Special to the Westerly

The call to action comes in unexpected moments. In November 2011, Mark Hobson’s paintbrush stops mid-air as he listens to CBC radio in his remote floathouse studio in Lemmens Inlet near Tofino, BC. Joe Oliver, Natural Resources Minister for Stephen Harper’s government, is speaking about the approval of Enbridge’s Northern Gateway pipeline from Edmonton, Alberta to Kitimat, B.C. in the home of the Kitimaat and Haisla people.

Kitimat, a place Hobson called home for six years, is amidst the Great Bear Rainforest, where, every chance he got, he tagged along on his dad’s fishing trips to paint.

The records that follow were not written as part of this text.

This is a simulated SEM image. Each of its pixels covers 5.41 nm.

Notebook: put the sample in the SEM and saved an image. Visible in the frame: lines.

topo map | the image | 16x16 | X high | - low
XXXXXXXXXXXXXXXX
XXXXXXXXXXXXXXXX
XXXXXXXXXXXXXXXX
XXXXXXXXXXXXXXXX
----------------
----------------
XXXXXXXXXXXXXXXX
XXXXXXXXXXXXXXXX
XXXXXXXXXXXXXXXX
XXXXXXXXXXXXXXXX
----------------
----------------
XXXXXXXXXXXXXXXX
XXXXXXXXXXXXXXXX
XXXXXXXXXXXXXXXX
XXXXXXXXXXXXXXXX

Oliver is discussing a plan that will see supertankers navigating through narrows in pristine waters filled with humpback whales, sea otters, and thousands of Pacific white-sided dolphins. The Great Bear Rainforest is the world’s largest intact tract of temperate rainforest: 32,000 square kms stretching 400 kms up BC’s coast from the Discovery Islands to the Alaskan border.

Hobson discerns condescension in Oliver’s voice as he opines that the pipeline’s only opposition is Indigenous peoples along the route and radicals. Outside Hobson’s floating studio, the tranquility of Clayoquot Sound and scruffy rainforest bear silent witness. The paint hardens on Hobson’s brush, still in his hand.

Artist-activist Hobson, recent recipient of Artists for Conservation’s (AFC) Simon Combes Conservation Artist Award, recalls how he dedicated the next 13 months to stopping the pipeline. He mobilized 50 committed artists, including Robert Bateman, Roy Henry Vickers and Jeffrey Whiting, AFC’s founder and President, to paint in plein air in Kynoch Inlet in the Great Bear Rainforest for five days in June 2012.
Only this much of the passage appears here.